Real-World AWS Auto Scaling Setup | Watch EC2 Scale Automatically Under Load

When most people first learn AWS Auto Scaling, it feels very theoretical.

You may heard terms like:

  • scaling policies,
  • launch templates,
  • target tracking,
  • CloudWatch alarms,

but it’s difficult to understand how everything actually works together in a real environment.

So I decided to build a practical setup and intentionally put the infrastructure under pressure ( I used Locust, you can use Stress as well) to watch Auto Scaling respond in real time.

In this project, I built a small scalable architecture on AWS using:

  • EC2
  • Application Load Balancer
  • Auto Scaling Groups
  • RDS
  • Route 53

and then generated traffic using Locust to see the infrastructure scale automatically.
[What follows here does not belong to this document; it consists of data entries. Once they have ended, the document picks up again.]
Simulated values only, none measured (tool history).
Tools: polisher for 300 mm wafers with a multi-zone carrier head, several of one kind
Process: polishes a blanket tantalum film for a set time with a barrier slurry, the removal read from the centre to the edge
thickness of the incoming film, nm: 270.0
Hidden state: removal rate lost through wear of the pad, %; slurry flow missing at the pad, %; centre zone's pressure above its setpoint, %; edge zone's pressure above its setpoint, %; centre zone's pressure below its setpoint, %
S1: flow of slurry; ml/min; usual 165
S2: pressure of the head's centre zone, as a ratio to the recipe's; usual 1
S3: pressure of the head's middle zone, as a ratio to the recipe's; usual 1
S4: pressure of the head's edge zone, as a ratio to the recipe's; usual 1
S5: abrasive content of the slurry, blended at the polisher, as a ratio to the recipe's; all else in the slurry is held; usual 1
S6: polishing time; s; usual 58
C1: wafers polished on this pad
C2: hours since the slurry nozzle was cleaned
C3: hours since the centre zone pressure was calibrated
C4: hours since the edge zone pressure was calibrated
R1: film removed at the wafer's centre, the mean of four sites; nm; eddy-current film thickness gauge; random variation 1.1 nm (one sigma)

This ended up being one of the best hands-on projects for understanding how modern cloud infrastructure behaves under load.

The Architecture

The setup was fairly simple but realistic enough to demonstrate actual scaling behavior.

Traffic flow looked like this:

Route 53 → Application Load Balancer → Auto Scaling Group → EC2 Instances

The application itself used:

  • Python Flask
  • MySQL database on RDS

One important thing I wanted to avoid was storing data directly on EC2 instances.

That becomes a problem once scaling starts.

Vertical Scaling vs Horizontal Scaling

Before setting up Auto Scaling, I first wanted to understand the difference between:

  • vertical scaling
  • horizontal scaling

Vertical Scaling

This means:

  • increasing CPU
  • increasing memory
  • upgrading instance size

Example:

t2.micro → t3.large

The problem:

  • it often requires downtime
  • scaling has limits
  • eventually one server becomes a bottleneck

Horizontal Scaling

This means:

  • adding more servers instead of upgrading one machine

Example:

2 EC2 instances → 4 EC2 instances

This is much more flexible and commonly used in cloud-native systems.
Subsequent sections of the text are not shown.